Why is this scene in moving to so many who know this book? Perhaps because we are wild, like the fox, and lonely, like the little prince. We, too, want to be tamed, by One who is truly greater, truly noble, truly free. We want to be tamed because we there is something in our collective human memory that recalls that, though we may now be wild, in the beginning it was not so (cf. Mt:19:8, Gen 2). There was a time when we, as Adam/Mankind, did not think of words as “the source of misunderstandings,” because we sought our life in the Word that spoke, and it was created (Ps 33:9). We yearn to be tamed because, like a lost pet, we have some vague memory of a time when we were not wild.

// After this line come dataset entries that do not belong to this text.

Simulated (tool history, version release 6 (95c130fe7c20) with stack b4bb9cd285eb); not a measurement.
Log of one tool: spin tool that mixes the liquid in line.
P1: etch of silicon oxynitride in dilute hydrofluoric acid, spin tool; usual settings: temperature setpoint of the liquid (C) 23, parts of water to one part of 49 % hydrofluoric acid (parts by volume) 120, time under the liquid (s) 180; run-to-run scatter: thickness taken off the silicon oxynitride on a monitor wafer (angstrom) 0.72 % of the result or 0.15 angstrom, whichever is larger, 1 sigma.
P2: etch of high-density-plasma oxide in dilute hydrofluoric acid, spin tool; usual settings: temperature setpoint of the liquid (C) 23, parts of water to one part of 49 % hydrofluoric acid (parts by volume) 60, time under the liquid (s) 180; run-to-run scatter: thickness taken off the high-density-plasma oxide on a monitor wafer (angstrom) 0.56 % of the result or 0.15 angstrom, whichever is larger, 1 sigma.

We are not mere pets, though, but God’s image and likeness (Gen 1:26ff). But this only makes our alienation more tragic. “Lord, make us turn to you; let us see your face and we shall be saved.” What an interesting petition: “make us turn to you.” It is as if we want to turn to the Lord, but also don’t want to, as if there is a war within us. And yet, deep down, what we really want is to be cornered by the Lord, to be overpowered by him, so that we cannot help but turn, because we know that that turning to see that face would be our true life, our true fulfillment, our true joy. God does not want things from us: “sacrifice and offering you did not desire,” skittishly offered by creatures looking to appease a distant God, before scurrying off into the darkness. No. God isn’t interested in a relationship-by-skirmish. God comes to us, he lets us see his face so as to “tame us” as it were, and to show us the way back to him. “A body you prepared for me,” Jesus says gratefully to the Father, revealing the way back to the One who loves us and wishes us to be “tamed” so as to be like Him: “behold, I come to do your will.”